Even though last week's episode primarily focused on the failed massive operation to capture the Unabomber, the hour ended on an uplifting note with Ted's brother and sister-in-law reading the manifesto. It was clear that they would produce the next lead for the FBI to investigate. This hour picks up on that thread. It's an intriguing discussion between the two of them. It pains them that they are even talking about this as a possibility. No one wants to believe that a family member is also a deranged serial killer. David doesn't even want to entertain the notion. But after reading the manifesto, he can no longer deny the similarities. But he's a guy who values human life and has seen the damage done when someone gets trapped in the police system. He wants to protect Ted even if he's actually the Unabomber. He wants to preserve his life. He wants to do this the right way so that no one gets hurt. As such, the process becomes very official. David and Linda aren't just leaving an anonymous comment on the Unabomber tip line. They hire a lawyer to go to the FBI task force and ensure that the letters they have aren't passed around throughout the agency. It's because of this arduous process that could spark a lawsuit if broken that the system ultimately kicks the letters back as being not a match. It's a massive relief to hear for David. His brother isn't the Unabomber and he was worried for nothing.

And yet, David's brother is the Unabomber. Ted really is the guy sending bombs through the mail in the hopes of sending a message to the entire world. This false hope David has right now shows the personal consequences and devastation the FBI system can produce. Stan and Don are quick to toss this potential new evidence aside because the typewriters don't match. That's their forensic proof. They didn't have anyone actually read and analyze the linguistics. That's how the connection is actually formed. It ultimately takes Tabby breaking the rules and sneaking the document out to Fitz that it becomes clear that this is the Unabomber. It also means Fitz and Tabby are going rogue. They don't have the approval of the FBI. They are operating as official agents but without the support of anyone else in the bureau. It's them chasing a hunch that ultimately turns out to be true. It's just an uphill battle for them to prove that. And yet, they learn how to make their case after everything they've been put through because of being a part of this task force. Tabby knows when to break protocol and chase a meaningful lead while Fitz knows how to be assertive and give the leaders of the task force what they need for an arrest.

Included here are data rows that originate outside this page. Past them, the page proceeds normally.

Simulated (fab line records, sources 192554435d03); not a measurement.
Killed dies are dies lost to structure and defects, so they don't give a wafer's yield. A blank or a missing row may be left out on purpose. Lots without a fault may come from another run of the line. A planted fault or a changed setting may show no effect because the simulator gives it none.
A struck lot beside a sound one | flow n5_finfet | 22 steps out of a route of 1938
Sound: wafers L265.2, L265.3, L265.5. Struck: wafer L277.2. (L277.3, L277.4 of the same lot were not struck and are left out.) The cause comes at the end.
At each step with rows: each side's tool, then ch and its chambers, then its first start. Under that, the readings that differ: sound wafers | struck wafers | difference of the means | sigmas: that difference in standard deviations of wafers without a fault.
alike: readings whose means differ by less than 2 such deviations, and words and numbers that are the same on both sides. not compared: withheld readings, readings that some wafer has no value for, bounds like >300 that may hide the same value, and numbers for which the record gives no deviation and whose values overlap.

But it's still a devastating moment when Fitz shows up on David's doorstep to deliver the fateful news. Ted really is the Unabomber. Fitz's analysis has said so. David doesn't want to hear it. The FBI has already debunked this theory. He doesn't want to go through all of this again. But Fitz's words stop him in his tracks. He can't just run away from this because this man demanding his attention is claiming newfound importance for this family. Even then, it's not until Fitz details his actual profile of the Unabomber that David truly believes that this is real. He has operated under the false assumptions that the FBI has released to the public. The profile and sketch drawing are public knowledge but they aren't in line with who the Unabomber actually was. That's why David didn't make the connection sooner. No one did because they were chasing the wrong leads for a long time. And now, Fitz is chasing the right one. He's making his plea to the Kaczynski family. None of them are actively in touch with Ted. But the profile sure is damning. They are more than willing to hand over all the letters they have. The linguistics only further make Fitz's case. But this family's whole world is being turned upside down. They are at a loss for how this is happening to them and how Ted could do such monstrous things.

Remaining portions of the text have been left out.